Long before Uncle Tom’s Cabin was published, many German Americans had opposed slavery. In 1688, Francis Daniel Pastorius initiated the Germantown Quaker “Protest Against Negro Slavery” at a Religious Society of Friends meeting. This marked the first moment in which Quakers would openly denounce slavery and thus the beginning of a central role for Quakers in the antislavery movement.2 Nearly two centuries later, many German immigrants who came to the United States after the failed German Revolution of 1848 became strident abolitionists and participated in the antislavery movement. In her 1910 study Uncle Tom’s Cabin in Germany, Grace Edith Maclean suggested that in Germany, the failed 1848 revolution created an atmosphere ripe for Stowe’s antislavery work:

The influence of Schopenhauer, the father of pessimism, was heavy upon the minds of the people, and with eagerness and curiosity the book-hungry public sought any disclosure of the shame of social conditions. The newspapers, journals and books of the day were full of merciless criticism and discontent. It was this soured and despairing public that received Uncle Tom’s Cabin in 1852, and read it with sympathy and enthusiasm, for it reflected the state of mind and conditions of society existent among the readers themselves (22).

Like American special interest groups, Germans also found ways to appropriate images of black suffering (which fueled the abolitionist movement and decorated the pages of many editions of Uncle Tom’s Cabin) for their own political purposes. In Berlin Coquette: Prostitution and the New German Woman, 1890 – 1933 (2014), Jill Suzanne Smith briefly gestures towards the ways the American abolition movement provided a model for the German feminist movement against anti-prostitution legislation in the Wilhelmine era. This German identification with downtrodden, enslaved African Americans was not unproblematic. Maclean and Smith’s work points to a cultural predisposition on the part of the Germans that contemporary feminist critics might link to larger debates on the nature of sympathy in literature, and a “subversive-colonization” paradigm in which the “‘subversion’ side holds up sympathy’s ability to create solidarity with the disenfranchised, while the ‘colonization’ angle emphasizes its disciplinary function and its tendency to elide agency and (especially racial) difference and to colonize the subjectivity of its objects” (Crosby 379).3 The subversive–colonization paradigm does not necessarily result in social recognition or equality; such impulses contributed to the colonial climate that emerged from the racist politics of the Atlantic slave trade.

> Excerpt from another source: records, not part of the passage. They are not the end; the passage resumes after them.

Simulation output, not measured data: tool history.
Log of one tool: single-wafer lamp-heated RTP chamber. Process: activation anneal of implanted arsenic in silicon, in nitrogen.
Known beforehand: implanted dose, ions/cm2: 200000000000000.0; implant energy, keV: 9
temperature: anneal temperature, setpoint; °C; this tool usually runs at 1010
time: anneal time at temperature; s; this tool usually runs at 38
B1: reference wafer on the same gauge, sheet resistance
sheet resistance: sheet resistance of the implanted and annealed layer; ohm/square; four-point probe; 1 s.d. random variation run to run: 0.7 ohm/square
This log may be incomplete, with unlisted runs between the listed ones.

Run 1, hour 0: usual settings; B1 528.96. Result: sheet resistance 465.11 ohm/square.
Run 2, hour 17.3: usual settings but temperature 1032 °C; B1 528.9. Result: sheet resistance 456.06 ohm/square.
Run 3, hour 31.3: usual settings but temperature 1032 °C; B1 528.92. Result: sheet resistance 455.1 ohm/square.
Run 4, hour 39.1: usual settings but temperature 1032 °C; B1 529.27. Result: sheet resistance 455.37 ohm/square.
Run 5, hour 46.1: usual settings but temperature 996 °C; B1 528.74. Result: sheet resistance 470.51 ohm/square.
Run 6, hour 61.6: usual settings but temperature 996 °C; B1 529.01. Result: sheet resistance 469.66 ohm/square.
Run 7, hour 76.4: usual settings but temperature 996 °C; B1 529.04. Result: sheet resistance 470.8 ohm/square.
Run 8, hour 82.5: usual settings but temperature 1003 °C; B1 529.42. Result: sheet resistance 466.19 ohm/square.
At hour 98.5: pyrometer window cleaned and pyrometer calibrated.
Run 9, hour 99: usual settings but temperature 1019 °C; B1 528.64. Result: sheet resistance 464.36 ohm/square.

The tensions in this paradigm are evident in the uneven fruits of Harriet Beecher Stowe’s labor. Numerous translations, adaptations and children’s versions of Uncle Tom’s Cabin appeared on the German market almost immediately after the book’s initial publication. Unauthorized German translations of Stowe’s work were also published in the United States. Harriet Beecher Stowe herself travelled to Germany in 1856, visiting several towns and cities including Berlin, Heidelberg, Düsseldorf, and Leipzig over the course of three weeks (Maclean 17). In Germany she was known as “die berühmte Verfasserin von Onkel Tom’s Hütte,” (the famous author of Uncle Tom’s Hut), or “die Humanistin” (the humanist), and her book was called the “Evangelium der Negersklaven” (Gospel of the Negro Slave). The craze for Onkel Tom’s Hütte created a wider demand for “Sklavengeschichten,” slave stories, and German-authored novels with similar themes began to appear. A reviewer from the Freiburger Zeitung claimed that because of the books uniqueness and “its political and social ‘tendenz’, it was bound to be circulated and read, and it left behind a picture of the black race, which could not be banished. The negro characters are considered by all well drawn, and to form a ‘gallery of black faces’” (Maclean 41). And yet, in this kind of gallery, black lives are objects to be both consumed and traded upon, lacking the depth that would allow viewers a more nuanced recognition of the politics that informed black struggles for freedom in the 19th century and their expansive political stakes.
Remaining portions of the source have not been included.